How the Internet of Things Will Impact Retail Sooner Than You Think

In the popular sci-fi film Minority Report, there’s a scene where the main character, played by Tom Cruise, walks through a mall and is bombarded by personalized greetings from digital billboards and holographic retail offers based on his previous purchases.

When Minority Report hit theaters in 2002, we were carrying around black and white feature phones and pagers–the Motorola Razr was still two years away from being released. If companies wanted to gather mobile data on consumers, they lacked the tools (or the network) to do so.

Thirteen years later, targeted, data-driven advertising is a reality, and personalized retail recommendations (at least online) are becoming increasingly sophisticated. Neither have really crossed over into the in-store environment.

How close are we to that vision of the near future? And is getting there worth the cost and effort?

I recently debated those questions onstage at San Francisco Design Week, where I sat on a panel focused on how retailers will use the Internet of Things to improve customer engagement both in-store and online. I was joined by panelists Matt Allred from Walmart.com, Scott Amyx from Amyx+McKinsey, Mariel Vargas from Macys.com and Kevin Weston from Float. Our moderator, Robert Burns Nixon, executive producer at the Retail Tech Summit, guided a wide-ranging discussion.

Highlights:

How do you define the Internet of Things/Internet of Everything in shopping?

The panelists had different definitions of IoT and IoE, based on their background, defining it as either:

  • A product or physical object that gives you information, knows you and reacts to you.
  • A networked device or object that gathers data or acts on data.
  • A body area network that connects to a connected home- or work environment, a wireless sensor network or wide-area ambient computing network.
  • Devices that are connected to the Internet that are either passive (data collectors) or active (they interact with the user).

What are the engagement opportunities for retailers who invest in IoT?

This was an area of some debate and disagreement, which made for entertaining discussion:

  • The Internet of Things can make things easy for consumers when it comes to shopping, such as the refrigerator telling me when it’s out of something, or that my shoes are wearing out. Many home electronics, such as televisions and home theater systems are already WiFi enabled; a WiFi-enabled refrigerator isn’t far off, from my point of view.
  • Inventory planning and returns for retailers, to improve production efficiencies and the demand-driven supply chain, allowing for just-in-time production and replenishment.
  • Miniaturization of sensors, to the point they can be embedded into consumer products to signal to the owner and the supply chain.
  • Consumers can get personalized experiences in the store (similar to the Minority Report example) through data collected by sensors and cameras.
  • Giving retailers the ability to measure the emotional impact of store displays through social media analytics and sensor data inside the store.
  • Addressing issues such as shopping cart abandonment in the physical store–which currently can only be done through embedded sensors.

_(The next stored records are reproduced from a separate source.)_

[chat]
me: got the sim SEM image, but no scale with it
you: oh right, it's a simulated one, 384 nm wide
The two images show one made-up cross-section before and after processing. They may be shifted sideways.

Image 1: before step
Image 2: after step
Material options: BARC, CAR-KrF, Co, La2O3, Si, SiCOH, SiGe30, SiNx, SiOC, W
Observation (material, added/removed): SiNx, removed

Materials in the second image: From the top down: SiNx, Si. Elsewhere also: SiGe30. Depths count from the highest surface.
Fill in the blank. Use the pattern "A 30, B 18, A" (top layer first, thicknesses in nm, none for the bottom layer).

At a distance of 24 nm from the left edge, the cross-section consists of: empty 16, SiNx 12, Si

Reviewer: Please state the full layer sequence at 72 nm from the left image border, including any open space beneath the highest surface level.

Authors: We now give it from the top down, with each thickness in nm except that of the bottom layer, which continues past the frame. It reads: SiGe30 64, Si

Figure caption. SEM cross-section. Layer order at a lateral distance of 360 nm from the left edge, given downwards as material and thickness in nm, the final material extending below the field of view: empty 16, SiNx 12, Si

What are retailers doing to address omnichannel and IoT?

  • A simple thing retailers can do today is making sure the merchandise buyers for their online and physical stores are the same, to maintain inventory consistency and efficiency.
  • Technology investments need to be made–either through a usage-based cloud model or through traditional licensing. Due to a retailer’s high volume of transactions, both models represent a significant investment.

What are the top challenges facing retailers in this space?

  • It’s difficult and expensive to get high-end network connectivity inside a retail store.
  • It’s expensive to produce omnichannel content (digital images, video and personalized messages).
  • There’s typically an inverse relationship with complexity–the easier that a retailer makes things for a consumer, the harder and more complex those technologies are to implement.
  • While retailers have steadily made investments and progress in online shopping and the supply chain, the technology powering in-store experiences hasn’t changed much over the past 10 years.
  • Retailers cannot afford to lag behind their peers; consumers dictate the pace of how stores and shopping will change.

Ultimately, it’s about overcoming the inertia of past practices and investing in technology that drives hard metrics: revenue-per-square-foot inside stores and better data leading to higher revenue online.

I’d like to thank the Retail Tech Summit for inviting me to speak on the panel, and my fellow panelists for a spirited and educational discussion. For more thoughts on IoT and to read posts from other Avaya executives on the subject, visit http://www.avaya.com/blogs/archives/tag/iot.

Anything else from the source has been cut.